Wildlife officials have already started warning people to beware thirsty wild animals. If the drought goes on long enough, it may affect the country’s food supply.
Here are a couple of photos from my local park, where there is a vernal pool preserve. Vernal pools are not affected by the pumping of river water. They only get water from rainfall, and no water flows out of them. The first photo is from December 2012, the second of our three dry years (so far). And the second picture is from last week (before this last rain).
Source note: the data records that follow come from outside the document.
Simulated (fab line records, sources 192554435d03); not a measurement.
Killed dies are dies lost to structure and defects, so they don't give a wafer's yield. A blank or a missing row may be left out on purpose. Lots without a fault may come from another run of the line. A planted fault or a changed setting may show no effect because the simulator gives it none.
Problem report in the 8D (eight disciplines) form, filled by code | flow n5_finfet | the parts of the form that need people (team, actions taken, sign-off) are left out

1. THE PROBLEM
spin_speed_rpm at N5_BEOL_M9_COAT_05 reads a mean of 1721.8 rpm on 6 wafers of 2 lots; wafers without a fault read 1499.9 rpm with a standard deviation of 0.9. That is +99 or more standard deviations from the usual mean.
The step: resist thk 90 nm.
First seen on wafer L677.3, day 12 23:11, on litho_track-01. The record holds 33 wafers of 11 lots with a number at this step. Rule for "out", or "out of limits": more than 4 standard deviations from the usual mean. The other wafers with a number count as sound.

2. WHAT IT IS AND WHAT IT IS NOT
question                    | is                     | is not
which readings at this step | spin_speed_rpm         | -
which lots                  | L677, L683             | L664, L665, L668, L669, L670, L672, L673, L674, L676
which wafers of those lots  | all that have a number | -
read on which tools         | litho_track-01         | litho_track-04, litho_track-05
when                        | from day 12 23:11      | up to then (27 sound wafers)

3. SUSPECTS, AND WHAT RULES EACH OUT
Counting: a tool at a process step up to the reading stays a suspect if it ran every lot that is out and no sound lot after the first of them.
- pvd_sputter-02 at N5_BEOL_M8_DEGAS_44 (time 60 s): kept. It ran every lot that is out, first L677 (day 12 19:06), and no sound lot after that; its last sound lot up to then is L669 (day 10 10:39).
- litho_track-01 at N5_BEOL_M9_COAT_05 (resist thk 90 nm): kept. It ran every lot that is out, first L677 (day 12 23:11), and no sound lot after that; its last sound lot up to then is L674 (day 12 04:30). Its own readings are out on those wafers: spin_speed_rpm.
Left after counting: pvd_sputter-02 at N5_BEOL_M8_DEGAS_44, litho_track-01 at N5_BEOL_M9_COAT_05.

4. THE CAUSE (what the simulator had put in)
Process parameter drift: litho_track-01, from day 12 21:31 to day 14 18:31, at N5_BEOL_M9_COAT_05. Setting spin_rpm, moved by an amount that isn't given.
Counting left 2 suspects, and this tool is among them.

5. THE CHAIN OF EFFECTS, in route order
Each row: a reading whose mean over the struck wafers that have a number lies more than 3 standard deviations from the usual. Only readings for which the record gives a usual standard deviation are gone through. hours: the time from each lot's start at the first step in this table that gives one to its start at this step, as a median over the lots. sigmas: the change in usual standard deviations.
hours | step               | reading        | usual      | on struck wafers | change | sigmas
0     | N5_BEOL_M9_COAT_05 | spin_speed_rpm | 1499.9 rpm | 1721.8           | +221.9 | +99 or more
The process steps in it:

Since there is little I can DO about this drought, except conserve water*, I’ve decided that I’m going to try to document the drought in sketches and paintings. The sketch above is from that same park. With no rain, the oak trees kept their leaves very late, and they turned beautiful and subtle burnt oranges and reds.
I know I am supposed to end these posts on an upbeat note, and pose a call to action. So here’s my call to action for you: pray for rain. Do a rain dance for us. Whatever power you have with the Universe, send some rain and snow our way.
*Water in the West is an extremely complicated and complex topic, but since this blog focuses on art and nature, not politics, I’m not going to get into it. Yet.
The killdeer pair figured they’d found the perfect nesting site. It was in the middle of a wide open gravel patch at the Sacramento National Wildlife Refuge, with lots of gray and white rocks to hide their speckled eggs in. They could see for some distance in every direction, so they could spot any raccoons or snakes coming, and could trick the predators away from the nest. They laid four eggs, and were carefully tending them to keep them warm at night and not too hot during the day.
What they hadn’t counted on was a bunch of humans and their vehicles taking over their nest area.
That Gravel Patch is a Parking Lot
The humans were a group of about a half dozen painters, myself included, who had come to paint spring wildflowers. This was the second of two paint-outs the U. S. Fish and Wildlife Service had hosted at their refuges in the Sacramento valley.
Amy, a volunteer for the refuge, escorted us to go to one of the areas normally closed to the public. The refuge staff had generously set up awnings for shade, for the area was wide open. Behind us was a ditch and some willows, but the wildflowers were in a huge open area to our west. We parked in a gravel lot normally used by hunters in the fall—otherwise, few people ever came out here.
Most of us just parked our cars and started scouting around for something to paint. One woman moved her SUV to a better location. Later, someone from the refuge came in a pickup, parked where the SUV had originally stopped, then backed out and drove off. What we didn’t know was that both of those vehicles literally drove right over an active killdeer nest.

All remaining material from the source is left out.